STANFORD, Calif. – David Shaw wondered why it took so long.
Moments into his weekly Tuesday press conference at the Arrillaga Family Sports Center, Shaw was asked the inevitable: “When will Barry Sanders be unleashed?”
The Cardinal’s sophomore running back and the son of the Hall of Famer of the same name, had a scintillating 16-yard reception and had three carries for 34 yards, including a 22-yard touchdown run in limited action during Stanford’s 55-17 victory over Washington State on Saturday.
“I’ve been waiting for this question from Week One,” said Shaw, Stanford’s Bradford M. Freeman Director of Football. “Forget about Tyler Gaffney, and Anthony Wilkerson, and Remound Wright playing great, it’s just about Barry Sanders’ name, which is completely unfair to Barry. He knows he’s not ready to take over the offense.”
Shaw has tried to shield young Barry as much as possible. Interviews were off-limits last year as a freshman, because to do so would have invited a great deal attention to a player who had not yet earned it.
The biggest adjustment for young backs is pass protection, Shaw said. And though Sanders was spectacular in faking a defender to the ground and breaking a tackle on his catch, Shaw was most pleased with a play in which Sanders recognized a safety blitz and made the block.
With other backs doing well, there’s no need for Sanders to take on a huge role, but that doesn’t mean his playing time won’t increase.
“He’s going to have a role in each gameplan,” Shaw said. “We’re going to continue to spoonfeed him and continue to give him a little bit more each week, and get him used to playing college football.”
Shaw said he doesn’t have an issue with the attention Sanders has received -- Sanders was spotlighted during game highlights on ESPN’s SportsCenter, though his touches were not crucial parts of the game.
“It’s Barry’s name,” Shaw said. “We don’t have an issue with that. We knew it was coming. We talked about it the day after signing day. We knew the moment the kid makes a play, we’re going to be answering questions about him for the rest of the year.”

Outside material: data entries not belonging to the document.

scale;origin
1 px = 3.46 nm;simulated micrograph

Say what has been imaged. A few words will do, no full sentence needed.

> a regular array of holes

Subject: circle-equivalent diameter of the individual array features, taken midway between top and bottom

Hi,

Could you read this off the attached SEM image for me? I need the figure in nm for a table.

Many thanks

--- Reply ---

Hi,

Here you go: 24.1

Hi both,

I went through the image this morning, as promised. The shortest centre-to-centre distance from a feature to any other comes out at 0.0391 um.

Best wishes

There’s nothing wrong with that and nothing has been unexpected, including Sanders’ potential. But, meanwhile, Sanders will continue to receive perhaps an undue share of attention.
“He understands it,” Shaw said. “His dad understands it. We understand it.
“Is he going to be special? Absolutely. Is he ready yet? No.”
* * *
As Washington, Stanford’s undefeated opponent Saturday in a 7:30 p.m. (PT) game at Stanford Stadium, regains prominence, Shaw recalled the greatness of the Huskies’ teams of the early 1990’s.
Washington won Rose Bowls after the 1990 and 1991 seasons and claimed a share of national championships each time.
“That was the best defense I’d seen in my entire life until I was with the Oakland Raiders and saw them play the Super Bowl champion Baltimore Ravens,” Shaw said. “That was the next great defense I’d seen with my own eyes.”
The Huskies, which included current Stanford assistant Randy Hart as the Huskies’ defensive line coach, had a front seven that was relentless. As Shaw recounted, the Husky cornerbacks lined up seven yards off the line of scrimmage and never backpedaled. They didn’t have to.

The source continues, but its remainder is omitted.